May 12th,still very late. - Dinner Time!
I arrived at my table to be greeted by Paul Tomlin, general manager at Avis Futures, Duanne Mahon IS manager at ABNA Group and Bruce Grimley MD and founder of Achieving Lives.
Dinner was excellent, although even harder to keep track of what you are drinking because everytime you turn your back a waiter fills your glass up. I have a great love of food and could bang on at length about what i had for my dinner but I appreciate that not everyone shares my enthusiasm for all things gastronomic.

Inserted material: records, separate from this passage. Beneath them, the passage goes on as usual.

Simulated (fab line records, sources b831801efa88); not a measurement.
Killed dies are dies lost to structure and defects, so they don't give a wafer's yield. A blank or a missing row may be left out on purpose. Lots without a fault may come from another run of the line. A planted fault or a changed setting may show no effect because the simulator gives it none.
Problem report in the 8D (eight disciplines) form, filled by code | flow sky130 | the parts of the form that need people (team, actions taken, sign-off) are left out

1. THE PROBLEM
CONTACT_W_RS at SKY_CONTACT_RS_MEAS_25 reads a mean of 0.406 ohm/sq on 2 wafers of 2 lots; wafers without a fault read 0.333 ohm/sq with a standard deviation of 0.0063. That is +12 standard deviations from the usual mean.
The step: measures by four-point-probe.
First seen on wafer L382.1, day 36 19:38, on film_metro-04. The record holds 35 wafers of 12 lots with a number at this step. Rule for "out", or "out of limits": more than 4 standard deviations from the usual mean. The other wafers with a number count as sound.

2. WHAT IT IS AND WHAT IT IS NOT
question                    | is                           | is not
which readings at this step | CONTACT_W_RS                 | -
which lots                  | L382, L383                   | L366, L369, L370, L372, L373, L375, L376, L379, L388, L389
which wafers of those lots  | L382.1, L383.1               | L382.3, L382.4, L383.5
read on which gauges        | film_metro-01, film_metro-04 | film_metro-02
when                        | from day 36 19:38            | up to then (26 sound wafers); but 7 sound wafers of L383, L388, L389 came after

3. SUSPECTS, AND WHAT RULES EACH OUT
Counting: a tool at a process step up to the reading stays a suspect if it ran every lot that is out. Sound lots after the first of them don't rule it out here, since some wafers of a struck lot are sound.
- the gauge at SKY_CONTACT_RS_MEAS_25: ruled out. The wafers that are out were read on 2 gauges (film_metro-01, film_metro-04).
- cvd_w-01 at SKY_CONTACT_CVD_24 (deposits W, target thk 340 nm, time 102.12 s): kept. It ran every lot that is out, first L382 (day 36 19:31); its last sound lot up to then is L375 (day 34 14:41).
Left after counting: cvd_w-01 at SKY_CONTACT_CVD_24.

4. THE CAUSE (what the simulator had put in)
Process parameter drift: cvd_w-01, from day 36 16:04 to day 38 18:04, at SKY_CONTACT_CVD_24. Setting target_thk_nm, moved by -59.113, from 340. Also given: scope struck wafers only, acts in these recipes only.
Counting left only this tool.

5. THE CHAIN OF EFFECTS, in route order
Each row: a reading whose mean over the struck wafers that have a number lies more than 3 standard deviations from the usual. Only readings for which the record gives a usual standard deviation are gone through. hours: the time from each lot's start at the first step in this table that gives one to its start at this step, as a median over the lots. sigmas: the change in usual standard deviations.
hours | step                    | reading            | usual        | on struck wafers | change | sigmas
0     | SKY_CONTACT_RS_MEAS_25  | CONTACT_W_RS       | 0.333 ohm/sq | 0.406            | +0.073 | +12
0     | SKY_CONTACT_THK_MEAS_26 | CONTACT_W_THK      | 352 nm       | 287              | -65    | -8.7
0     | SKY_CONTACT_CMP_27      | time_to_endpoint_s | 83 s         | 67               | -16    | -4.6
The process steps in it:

I had some interesting discussions ofer dinner regarding what makes a good interviewee and a good employee. One thing that threw me totally was the complete lack of interest in the enabling technologies. Thats not to say that the two IT people at the table didn't appreciatethe value of the technology, more that they were only interested in what technology could do for them rather than how it does it. Duanne and Paul did have a few digs over dinner regarding my status as a student, basically letting me know that I know nothing. It did seem a little harsh at the time, but I've never been accused of being sensitive so it din't bother me that much. Also after more thought, I was able to see where they were coming from. Here's an example: I asked the question 'what do you look for in a potential employee at an interview?'. Paul asked me a few things about me and announced he wouldn't employ me on the basis of those questions.
The reason he gave was that I said too much, which is something I am often guilty of if I'm honest! Basically what he was saying was this :- If they don't ask, don't tell them and if they do ask make your experiences sound positive all the time. After dinner Duanne took some time to talk to me about the discussion and emphasised a similar message on interview techniques. I'm a firm believer that job interviews can be failed within the first 15 seconds, and Duanne was inclined to agreee with me. If you go in bright and confident, then you are on to a good start, shuffle in looking nervous and you could have lost it already (depending on the job obviously!). These are some of the things Duanne was saying. 'When it come to questions, just answer them don't start speculating'. 'If they ask "is the sky blue today?", dont just say Yes or No, look out the window and say 'Yes, the sky is nice and blue, it's a nice day', but leave out the speculation :- 'Yeah, the sky is a bit blue, could be turquoise and it could rain later, those clouds dont look promising......etc. etc.'
That was obviously just a simple example but you get the point - if some set of circumstances put you out of work for a while, or you failed something at some point an your interviewer asks about it, don't lie but don't tell the unadulterated truth either. They don't want to here about how it wasn't your fault, the best spin you can put on it is how much you learned from the experience or how you never be where you are today without that sharp learning curve.
Apologies for the rambling here, this part of the blog is written from some fairly garbled notes, but for the sake of accuracy I thought it best to reproduce them as closelty as possible.